Thursday, September 24, 2020

Wonder Book of Nature

 It is an incalculable added pleasure to anyone's sum of happiness if he or she grows to know, even slightly and imperfectly, how to read and enjoy the wonder book of nature. 

President Theodore Roosevelt
Quoted by a park ranger at Mount Rushmore
Evening flag retirement & lighting, September 9, 2020 
 
 
I was picturing a buffalo bull standing majestically on gently rolling hills of South Dakota, with seasonal grasses subtly signaling the transition to fall.
 
Instead, my first glimpse of a buffalo at Custer State Park was next to a picnic area. But it didn't keep me from snapping away with my camera, joining a bunch of other wildlife paparazzi. (I was safely ensconced in my car at the time because I'm a rule follower. Those people over on the bridge must not have seen the signs.)

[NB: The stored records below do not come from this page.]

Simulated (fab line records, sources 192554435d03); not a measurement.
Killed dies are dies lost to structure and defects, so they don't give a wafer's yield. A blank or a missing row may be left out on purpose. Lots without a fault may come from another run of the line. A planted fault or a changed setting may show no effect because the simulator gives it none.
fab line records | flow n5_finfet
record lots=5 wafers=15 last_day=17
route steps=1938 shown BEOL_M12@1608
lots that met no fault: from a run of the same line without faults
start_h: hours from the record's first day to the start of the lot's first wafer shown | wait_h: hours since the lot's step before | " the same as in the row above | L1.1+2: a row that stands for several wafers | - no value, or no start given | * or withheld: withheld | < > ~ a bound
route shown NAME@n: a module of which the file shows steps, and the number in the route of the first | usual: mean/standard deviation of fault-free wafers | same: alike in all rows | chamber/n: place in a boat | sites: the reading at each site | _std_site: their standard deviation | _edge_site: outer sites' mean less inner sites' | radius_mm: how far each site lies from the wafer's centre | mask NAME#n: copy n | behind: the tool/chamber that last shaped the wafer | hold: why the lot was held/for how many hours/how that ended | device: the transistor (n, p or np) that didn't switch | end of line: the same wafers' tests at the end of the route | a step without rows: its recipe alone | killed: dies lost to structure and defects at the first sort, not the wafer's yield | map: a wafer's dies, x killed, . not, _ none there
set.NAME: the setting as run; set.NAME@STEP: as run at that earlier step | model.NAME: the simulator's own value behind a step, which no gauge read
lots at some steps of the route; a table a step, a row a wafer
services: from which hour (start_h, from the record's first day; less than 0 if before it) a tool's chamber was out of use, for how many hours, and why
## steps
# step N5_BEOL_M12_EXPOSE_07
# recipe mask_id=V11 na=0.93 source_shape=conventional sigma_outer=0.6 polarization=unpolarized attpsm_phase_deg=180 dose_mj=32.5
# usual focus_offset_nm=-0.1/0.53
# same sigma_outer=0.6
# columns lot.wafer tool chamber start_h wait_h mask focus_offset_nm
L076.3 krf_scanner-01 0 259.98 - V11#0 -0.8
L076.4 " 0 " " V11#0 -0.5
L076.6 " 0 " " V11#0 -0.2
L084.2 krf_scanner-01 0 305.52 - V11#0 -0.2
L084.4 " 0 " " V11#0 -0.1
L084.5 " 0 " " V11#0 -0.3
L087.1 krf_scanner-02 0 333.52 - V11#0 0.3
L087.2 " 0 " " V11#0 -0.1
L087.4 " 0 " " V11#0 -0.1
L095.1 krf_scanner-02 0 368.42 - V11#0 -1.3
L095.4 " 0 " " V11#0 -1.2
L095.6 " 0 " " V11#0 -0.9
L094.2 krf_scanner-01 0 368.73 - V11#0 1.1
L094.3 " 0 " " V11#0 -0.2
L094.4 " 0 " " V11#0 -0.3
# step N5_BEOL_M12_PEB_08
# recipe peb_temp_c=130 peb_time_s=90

"Not what I was hoping for," I lamented to my faithful chauffeur as we drove away. 
 
We were nearing the end of the wildlife loop at Custer State Park before we saw any other buffalo or wildlife of any kind.
 
Randy made a new friend.
This young burro seemed to give me the Greta Garbo treatment, "I want to be alone." As you can see, we weren't the only visitors stopped along the roadway. People literally were weaving around them on the road to continue their journey. They reminded me of cattle who sometimes have to be nudged from a feed bunk with the fender of the pickup.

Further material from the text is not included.